Set forth below is the text of a comment that I recently put to another blog entry at this site:
Buffett recently wrote that individual investors should “ignore the chatter, keep your costs low” and buy an s&p 500 index fund. In doing so, he added, they would earn returns superior to most investors.
Is it your belief that the world’s fourth richest man (who is in his 80s) does not really believe that, but writes it because he’s scared of what people will write about him on investment forums on the internet?
You’re asking an intelligent question, Curious.
I’ll start by saying what I said in response to a similar question that was asked here re Shiller a day or two ago. You should ask Buffett this question. He is likely to be able to shed more light on it than me. Or, if you are not able to reach Buffett, you should talk it over among your friends. We all would benefit from knowing the answer to your question. I’ll give a shot at providing a reasonable answer. But I am not Superman. I am not the only one capable of thinking over this matter. You should be seeking possible answers from lots of people coming at the matter from lots of different perspectives.
Buffett does not believe in the Efficient Market Theory, which is the intellectual construct on which the Buy-and-Hold strategy was built. He has ridiculed it on numerous occasions. That’s important background in trying to think this through.
I of course agree 100 percent with Buffett re the three points re which you quote Buffett. Yes, investors should ignore the chatter. Yes, investors should keep costs low. Yes, investors should buy a S&P 500 index fund. On all those points there is total and complete agreement.
You don’t quote any words in which Buffett says that investors should ignore valuations in setting their stock allocations. The value proposition offered by stocks changes dramatically with changes in valuation levels. There is 33 years of peer-reviewed academic research showing this beyond any doubt whatsoever.

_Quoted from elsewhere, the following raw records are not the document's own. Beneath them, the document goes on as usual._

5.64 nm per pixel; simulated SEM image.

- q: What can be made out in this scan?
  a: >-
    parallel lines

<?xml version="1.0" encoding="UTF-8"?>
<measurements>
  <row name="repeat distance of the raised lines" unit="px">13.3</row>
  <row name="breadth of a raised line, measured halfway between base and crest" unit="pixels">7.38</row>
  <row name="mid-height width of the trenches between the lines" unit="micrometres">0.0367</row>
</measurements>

Buffett himself practices Value Investing. Valuation-Informed Indexing is the indexing strategy that focuses on obtaining strong value propositions (as with Value Investing, but obviously far more simple). So there is zero reason to believe that Buffett does not believe that ordinary investors should not be following Valuation-Informed Indexing strategies and avoiding Buy-and-Hold strategies (in which the value proposition being offered by stocks is ignored when stock purchases are made).
VII is the combination of Buffett’s key insight (an investor must pay attention to the value proposition being obtained) and Bogle’s key insight (investing must be kept simple for the vast majority of investors). I have often observed that Buffett and Bogle go together like chocolate and peanut butter.
All that said, I have not heard Buffett openly criticize Buy-and-Hold, which is an exceedingly dangerous strategy according to the last 33 years of peer-reviewed academic research. Is it possible that he doesn’t see how great the danger of Buy-and-Hold is?
I think it is possible.
I didn’t see the dangers of Buy-and-Hold on the morning of May 13, 2002. John Walter Russell didn’t either. Wade Pfau didn’t see the dangers of Buy-and-Hold when he first began working with me. There are obviously millions of smart and good people who today follow Buy-and-Hold strategies. Those people obviously do not appreciate the dangers of the strategy they follow.
Buffett is obviously smart enough to see these dangers. The problem is that he does not hear other people talking about them and he has no particular reason to explore them himself. Buffett is not a Buy-and-Holder. Buffett is not an indexer. So this is not an area on which he spends a lot of time or mental energy.
The answer, as always, is to launch a national debate on these questions. When there is a national debate, Buffett is one of the people who will be adding his thoughts. A national debate will make him sufficiently informed about the various points that he will be able to offer helpful guidance.
I am certain that Jack Bogle can reach Warren Buffett and that Warren Buffett would be happy to spend some time responding to his inquiries. The sensible thing to do here is to provide a copy of the peer-reviewed research paper that I co-authored with Wade Pfau to Bogle and to ask Bogle to pass it along to Buffett along with a request for his feedback. We all will benefit from hearing what Buffett says about Buy-and-Hold after reading the peer-reviewed research showing that Valuation-Informed Indexing has for 140 years offered far higher returns at dramatically reduced risk.
VII is superior to BH in ever possible way, Curious. Getting Buffett’s feedback on the paper helps us all. If he agrees that VII is far superior, having him say so obviously helps us all by getting the word out to millions of investors who need to know this. If Buffett sees some problem with how the research was done that was not noted by the peer-review committee that approved it, that is obviously something that Wade and I and the peer-review committee need to know.
Are you willing to help bring the matter to Bogle’s attention so that we can get the feedback from Buffett that we all need to hear? I think it would be a truly positive and constructive and life-affirming step for you to agree to help us all (including yourself) out with this important matter.